3 lessons from Pepsi’s CMO on keeping a 125-year-old brand relevant

In its first rebrand in 14 years, Pepsi unveiled a new logo and color palette to be seen on shelves in North America this fall, marking the brand’s 125th anniversary. While the revamp nods to Pepsi’s nostalgia, it pushes into what Todd Kaplan, Pepsi’s CMO, said is an increasingly “phygital” world, where consumers engage with brands both in-store and online.

Here are Kaplan’s three marketing lessons to build long-term connections with customers.

1. Think niche—even if your audience is wide

“You can’t be everything to everyone, because then you’re nothing to anyone,” Kaplan said. Instead, he thinks about how the brand shows up within subcultures like hip-hop.

  • In July, Pepsi announced a partnership with The Notorious B.I.G. estate to honor the 50th anniversary of hip-hop.
  • The collaboration brought Biggie Smalls’ presence to digital and physical spaces, including street art and limited-edition Pepsi cans, tapping into the hip-hop community.
  • These collabs get people talking about your brand, a powerful tool for Pepsi, “a 125-year-old category that’s not top of mind,” Kaplan said. “It’s driving new ways for consumers to experience our brand.”

2. Go beyond surface-level advertising

“Rather than chase the consumer, following them everywhere, think about building deeper, more immersive brand experiences where they can find you,” Kaplan said. “It’s the idea of an opt-in cultural environment that you create … where consumers can choose to engage with you.”

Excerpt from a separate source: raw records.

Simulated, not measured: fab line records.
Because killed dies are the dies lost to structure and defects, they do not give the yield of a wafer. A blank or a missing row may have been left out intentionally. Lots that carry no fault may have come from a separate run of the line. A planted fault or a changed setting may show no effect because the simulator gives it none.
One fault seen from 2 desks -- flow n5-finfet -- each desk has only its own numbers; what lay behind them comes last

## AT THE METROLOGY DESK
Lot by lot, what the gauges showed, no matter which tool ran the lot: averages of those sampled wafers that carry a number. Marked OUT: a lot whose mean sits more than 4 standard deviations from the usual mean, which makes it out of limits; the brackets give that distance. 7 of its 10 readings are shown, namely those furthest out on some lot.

  • He noted the “Barbie” movie as a recent example, which turned brand storytelling for Mattel into a 2-hour movie that consumers paid to watch in droves.
  • The film’s success is seen in Mattel’s earnings, which saw a 16% YoY growth of gross billings for Barbie toys in Q3.
  • Its impact also fueled Barbie searches on Amazon and a 56% increase in doll sales for Shopify.

3. Strive for brand longevity

It’s easy to put most of your marketing efforts on bottom-funnel strategies because they’re easier to measure ROI, Kaplan said, pointing toward abandoned cart emails. However, “you can sell a product all day long and push people through the funnel, but brands are what people have tattooed on their bodies—it’s an emotional connection.”

  • He suggests working with creators to foster connections between their followers and your brand.
  • Often, creators are not just the talent—they’re also the creative agency, the production partner, the media platform, and the distribution channel. So Kaplan has learned how to hand over the reins and say, “here are the keys to do something cool with Pepsi—have fun.”
  • For example, other advertisers may have doubted the idea of a dialogue-free video creative. But for the launch of Nitro Pepsi in March 2022, the brand worked with TikTok creator Khaby Lame, who is known to 162.1 million followers for his silent short skits.

“Transactions are fleeting,” Kaplan said, especially for a “low-involvement” consumer packaged goods brand such as Pepsi, which doesn’t require the same purchase consideration that an expensive purse would. “Brands have staying power and real loyalty—and that’s where you get pricing power in the future, differentiation from the competition, and develop deeper brand love.”